Thursday, March 10, 2016

Week 8: Prominence


This blog post focuses on my deliberate practice on prominence, which is one of the features of pronunciation that is closely connected to speakers' intent. Prominence shows the listener the highlight or the most important part in speakers utterances. This feature is actually closely related to intonation, in that intonation is used to show the prominence in a thought group or also called intonation unit (Celce-Murcia, Brinton, & Goodwin, 2010). An utterance may have more than one thought groups, and knowing the thought groups in an utterance is helpful in deciding the prominent word/words in each utterance. Thought groups have these characteristics in spoken English:
  1. Pauses separate one thought group from another;
  2. There is only one prominent element or word in each thought group;
  3. Each thought group has its own intonation pattern; each utterance may have more than one thought group; 
  4. Each thought group usually has a grammatically coherent structure.
Based on my reading, I found it helpful to know that prominence stress is given to the stressed syllable of the most important word in a thought group. The common placements of prominence in a thought group are on words:

1. expressing new information
     e.g. 
            X: I've lost an umBRELla
            Y: A LAdy's umbrella?
            X: Yes. A lady's umbrella with STARS on it. GREEN stars. 
          
In the above example taken from Celce-Murcia, Brinton, & Goodwin (2010: 223), the capitalized letters mark the prominences. It can be seen that the prominence on the first line is on the word umbrella; and since the stressed syllable in umbrella is the second syllable, that syllable receive the prominent stress. Then, on the second line, the new information is on the word lady; therefore, the prominence stress is put on the first syllable of that word. The same goes to the third line, where the prominence stresses goes on the words containing new information, that is, stars and green.  

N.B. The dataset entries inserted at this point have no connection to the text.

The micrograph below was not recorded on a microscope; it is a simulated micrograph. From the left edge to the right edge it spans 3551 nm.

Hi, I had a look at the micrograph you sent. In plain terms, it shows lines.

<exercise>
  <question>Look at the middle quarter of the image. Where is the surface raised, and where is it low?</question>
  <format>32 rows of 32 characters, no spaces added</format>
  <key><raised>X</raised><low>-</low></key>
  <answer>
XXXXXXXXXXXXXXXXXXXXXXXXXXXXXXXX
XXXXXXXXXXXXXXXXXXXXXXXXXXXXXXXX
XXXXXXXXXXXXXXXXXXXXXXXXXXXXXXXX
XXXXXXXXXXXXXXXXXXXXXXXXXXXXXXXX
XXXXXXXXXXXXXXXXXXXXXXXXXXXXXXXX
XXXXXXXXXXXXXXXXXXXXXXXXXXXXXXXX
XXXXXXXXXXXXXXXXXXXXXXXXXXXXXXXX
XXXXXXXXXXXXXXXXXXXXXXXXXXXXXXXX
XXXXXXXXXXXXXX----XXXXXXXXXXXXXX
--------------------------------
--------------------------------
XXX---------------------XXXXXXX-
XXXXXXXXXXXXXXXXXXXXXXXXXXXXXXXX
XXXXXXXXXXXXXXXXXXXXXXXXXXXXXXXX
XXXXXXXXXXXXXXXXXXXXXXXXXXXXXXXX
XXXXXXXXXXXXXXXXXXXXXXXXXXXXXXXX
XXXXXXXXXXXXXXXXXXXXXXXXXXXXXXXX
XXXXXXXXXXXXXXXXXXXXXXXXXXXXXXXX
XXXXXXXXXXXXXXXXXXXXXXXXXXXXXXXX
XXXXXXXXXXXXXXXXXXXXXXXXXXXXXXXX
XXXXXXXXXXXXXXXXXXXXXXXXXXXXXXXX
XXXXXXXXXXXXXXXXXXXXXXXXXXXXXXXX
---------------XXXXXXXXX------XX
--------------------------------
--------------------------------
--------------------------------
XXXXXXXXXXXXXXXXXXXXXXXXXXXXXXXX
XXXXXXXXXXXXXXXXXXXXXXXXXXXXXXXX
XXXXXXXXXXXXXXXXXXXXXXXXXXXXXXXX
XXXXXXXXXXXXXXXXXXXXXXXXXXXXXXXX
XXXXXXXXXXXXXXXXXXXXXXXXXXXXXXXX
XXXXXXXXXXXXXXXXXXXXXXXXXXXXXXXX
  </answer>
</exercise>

2. carrying special emphasis on a particular thing --> emphatic stress
     e.g.
            A: How do you like that new computer you bought?
            B: I'm REAlly enjoying it!
The example from Celce-Murcia, Brinton, & Goodwin (2010) above shows that the speaker wants to emphasize "a strong degree of enjoyment" (p.223)

3. showing two contrastive things --> contrastive stress
     e.g.
            "Is this a LOW- or a HIGH-impact aerobic class?

the words low and high in the example above show contrast, so they both get prominence stress.  


Below is the example of my analysis on my archetype concerning the prominence. 


After learning about the word-level stress, the sentence-level stress, followed by rhythm, I found it easier for me to understand prominence. For the next blog post, I will focus on intonation which is still closely related to this blog post.



References:
Celce-Murcia, M., Brinton, D.M., & Goodwin, J.M. (2010). Teaching pronunciation: A course book 
         and reference guide (2nd Ed). New York, NY: Cambridge University Press.